- Mastercard Inc MA reported Q1 2023 net revenues of $5.75 billion, up 11% Y/Y and 14% on neutral currency basis, beating the consensus of $5.64 billion.
- Payment network net revenue rose 7% Y/Y (+10% on a currency-neutral basis), led by growth in gross dollar volume (+15% Y/Y), cross-border volume (+35% Y/Y) and switched transactions (+12% Y/Y).
- Value-added services and solutions net revenue rose 19% Y/Y (+21% Y/Y on a currency-neutral basis), driven by continued strong growth in cyber and intelligence solutions and high demand for data analytics, consulting and marketing services.

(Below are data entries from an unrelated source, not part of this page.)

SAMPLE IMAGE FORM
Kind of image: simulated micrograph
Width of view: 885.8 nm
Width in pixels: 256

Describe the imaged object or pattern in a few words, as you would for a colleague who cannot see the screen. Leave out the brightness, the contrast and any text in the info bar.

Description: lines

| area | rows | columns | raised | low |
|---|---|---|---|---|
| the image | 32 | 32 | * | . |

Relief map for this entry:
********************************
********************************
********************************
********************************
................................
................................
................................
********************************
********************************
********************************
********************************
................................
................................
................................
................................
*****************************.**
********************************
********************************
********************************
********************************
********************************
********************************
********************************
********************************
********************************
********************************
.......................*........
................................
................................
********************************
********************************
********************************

- As of March 31, 2023, the customers had issued 3.2 billion Mastercard and Maestro-branded cards.
- Adjusted operating expenses rose 10% Y/Y to $2.4 billion due to higher personnel costs.
- The adjusted operating margin rose 70bps Y/Y to 58.2%.
- Adjusted EPS rose 1% Y/Y to $2.80, exceeding the consensus of $2.72.
- In Q1, Mastercard repurchased shares worth $2.9 billion and paid $545 million in dividends.
- Cash flow from operating activities was $1.9 billion in Q1.
- Cash and equivalents stood at $8.8 billion at the end Q1 2023.
- Outlook: For 2023, the company expects net revenue to grow in low-teens and adjusted operating expense to grow in the low-end of low- double-digits.
- In Q2 2023, MA expects both net revenue and adjusted operating expense to grow in the high-end of low- double-digits Y/Y.
- "We are actively managing the business to capitalize on the significant digital payment and services opportunities ahead, and stand ready to navigate through any headwinds. We are making sure people and businesses can use their Mastercard when and where they want, now surpassing 100 million acceptance locations worldwide. As we look to the future, I believe our focused strategy, diversified business model, and our relationships around the globe position us very well," said Michael Miebach, CEO.
- Price Action: MA shares are trading higher by 0.98% at $370.35 on the last check Thursday.